At Châteauroux, I stepped in the bus and said to the driver "I am going to Ste-Severe". The bus driver replied, "Me as well".
It was night and deserted and complete silence in Ste-Severe, except for the food-and-flower shop lady closing up the shop, while an old lady in a house in front was throwing out some dish-washing water on the street, meanwhile entertaining conversation with the shop-lady. I asked the shop lady if I could buy one cigarette from her. She gave me four, for free, apologizing they being menthol. She inquired about my lift not coming, asking if I needed a phone. I said I should be fine. The old lady worried for me as well and said "well, if it's arranged, it's arranged". And then she and the old lady left in a van, into the silent night.
My lift came. A man came out of the car and quickly shook my hand and said simply 'I am Peter'. He then busily worked on something under the hood of his car, apparently worried and stressed. Something was not working with the battery, so that it was not recharging. He feared that we would not be able to reach home before the battery's death. But we gave it a try, and he brought me to the village center; he wanted to show me this old full-wood market awning, which one can see in the old Tatie's movie 'Jour de Fête', which had been filmed in Ste-Severe, and which Peter had recommended that I watch before I come.

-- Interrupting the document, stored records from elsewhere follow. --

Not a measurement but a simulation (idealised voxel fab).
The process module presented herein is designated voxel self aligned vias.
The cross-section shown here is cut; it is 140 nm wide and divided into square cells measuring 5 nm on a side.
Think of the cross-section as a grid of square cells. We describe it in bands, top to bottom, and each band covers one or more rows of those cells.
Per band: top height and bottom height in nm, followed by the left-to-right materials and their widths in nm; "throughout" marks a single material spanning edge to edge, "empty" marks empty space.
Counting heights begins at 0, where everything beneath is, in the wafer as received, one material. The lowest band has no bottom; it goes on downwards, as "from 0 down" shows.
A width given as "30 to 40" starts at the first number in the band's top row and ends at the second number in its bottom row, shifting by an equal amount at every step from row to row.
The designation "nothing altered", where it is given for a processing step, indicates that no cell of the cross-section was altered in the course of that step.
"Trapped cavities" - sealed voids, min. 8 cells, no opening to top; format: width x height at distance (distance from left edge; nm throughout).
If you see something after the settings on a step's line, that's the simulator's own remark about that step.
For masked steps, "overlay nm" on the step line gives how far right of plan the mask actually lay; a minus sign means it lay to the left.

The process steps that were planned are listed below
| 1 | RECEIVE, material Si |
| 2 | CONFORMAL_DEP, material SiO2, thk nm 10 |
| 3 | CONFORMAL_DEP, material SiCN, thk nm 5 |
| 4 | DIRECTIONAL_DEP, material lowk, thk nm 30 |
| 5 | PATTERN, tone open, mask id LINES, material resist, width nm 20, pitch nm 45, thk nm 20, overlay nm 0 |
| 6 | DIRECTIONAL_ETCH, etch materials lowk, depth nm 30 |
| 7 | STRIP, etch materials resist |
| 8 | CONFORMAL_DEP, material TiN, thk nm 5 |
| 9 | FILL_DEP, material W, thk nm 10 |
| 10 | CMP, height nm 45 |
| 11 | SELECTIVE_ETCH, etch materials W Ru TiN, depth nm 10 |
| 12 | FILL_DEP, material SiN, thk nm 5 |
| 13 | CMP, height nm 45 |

But the battery wasn't keeping up, so Peter took out his cell phone and asked his wife if the other wwoofer couple here could come and pick us up. After a while, the "bus" arrived, with the wwoofer couple and Julie, Peter's wife, inside.
We stepped into the bus. It was really like a little house in there. There was a wood stove, cooking spoons hanging on the ceiling and menacing to fall down on our heads any minute, a bed in the back, thick purple curtains all around, and embroidered cloths on benches. The bus was in his living-mode, not traveling, explained the wwooferin. The wwoofers' dog lying at my feet, off we took, the five of us bouncing on the small country road.
**
I got to see the surroundings of La Forge only this morning, as I woke up in my caravan at cockcrow, with the view on the green plains and the sun shining through the leave less trees. The surroundings are simply absolutely gorgeous.
Here are ten pretty young and constantly purring cats (because the two which they had at first unexpectedly gave birth to eight before they got to neuter them), two huge and sweet black dogs, and -but them, for food- sheep, goats, chickens, ducks, and geese.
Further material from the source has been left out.